The one hundred and ten people aboard have no choice but to gingerly explore the strangely silent human culture down below and figure out how to get fresh food supplies and find a safe spot to set up the heavy water separator that will start them on the way to replenishing the fuel tanks. In the original plan, that was to take as long as their planetary development contracts were for – ten years.

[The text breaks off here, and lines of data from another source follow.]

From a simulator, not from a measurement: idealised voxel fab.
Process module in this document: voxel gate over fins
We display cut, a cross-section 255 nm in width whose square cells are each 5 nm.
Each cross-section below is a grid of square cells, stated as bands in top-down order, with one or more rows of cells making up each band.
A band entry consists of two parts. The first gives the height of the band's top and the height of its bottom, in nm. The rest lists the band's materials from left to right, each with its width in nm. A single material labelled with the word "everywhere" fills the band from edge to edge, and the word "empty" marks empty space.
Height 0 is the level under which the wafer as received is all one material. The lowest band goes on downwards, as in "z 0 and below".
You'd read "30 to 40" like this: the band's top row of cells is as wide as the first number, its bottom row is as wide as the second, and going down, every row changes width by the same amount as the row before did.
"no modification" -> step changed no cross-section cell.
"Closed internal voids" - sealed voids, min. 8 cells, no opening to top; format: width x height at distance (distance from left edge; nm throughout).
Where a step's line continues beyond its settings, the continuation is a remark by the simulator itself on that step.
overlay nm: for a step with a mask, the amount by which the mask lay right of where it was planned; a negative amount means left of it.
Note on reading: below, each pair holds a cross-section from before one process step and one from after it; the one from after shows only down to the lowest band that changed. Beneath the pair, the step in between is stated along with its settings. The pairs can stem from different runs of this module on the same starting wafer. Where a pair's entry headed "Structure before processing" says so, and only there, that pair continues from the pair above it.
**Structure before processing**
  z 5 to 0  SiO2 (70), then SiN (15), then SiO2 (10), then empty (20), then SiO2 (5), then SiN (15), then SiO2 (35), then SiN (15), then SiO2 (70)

Gisel is aboard, as a sixteen year old brat, watching the situation dawn on all the development specialists aboard – and thinking it all a huge joke. Hardly any person aboard has less qualification than a masters’, and even the starship operating staff have diplomas from the toughest technical courses on Earth. Except Gisel, who barely reached her high school graduation before joining her brother and father on the trip. She does have past experience as a medal winning gymnast, and had been shortlisted for an Olympic fencing team before becoming the Iskander’s gym minder and personal trainer. But it isn’t too many days into the unplanned exploration of Gaia, the 17th century alternate earth down below, before she finds her skills are in more demand than anyone could have expected.
The plot unfolds in a direction that shows how decisions lightly made and with incomplete information tend to drive events into paths that can become impossible to reverse. It happens on our Earth all the time. On Gaia it leads the Iskanders into danger. As they blunder into situations that spin out of control, it’s the young brat with no academic credits at all who develops the new skills needed to stave off disaster.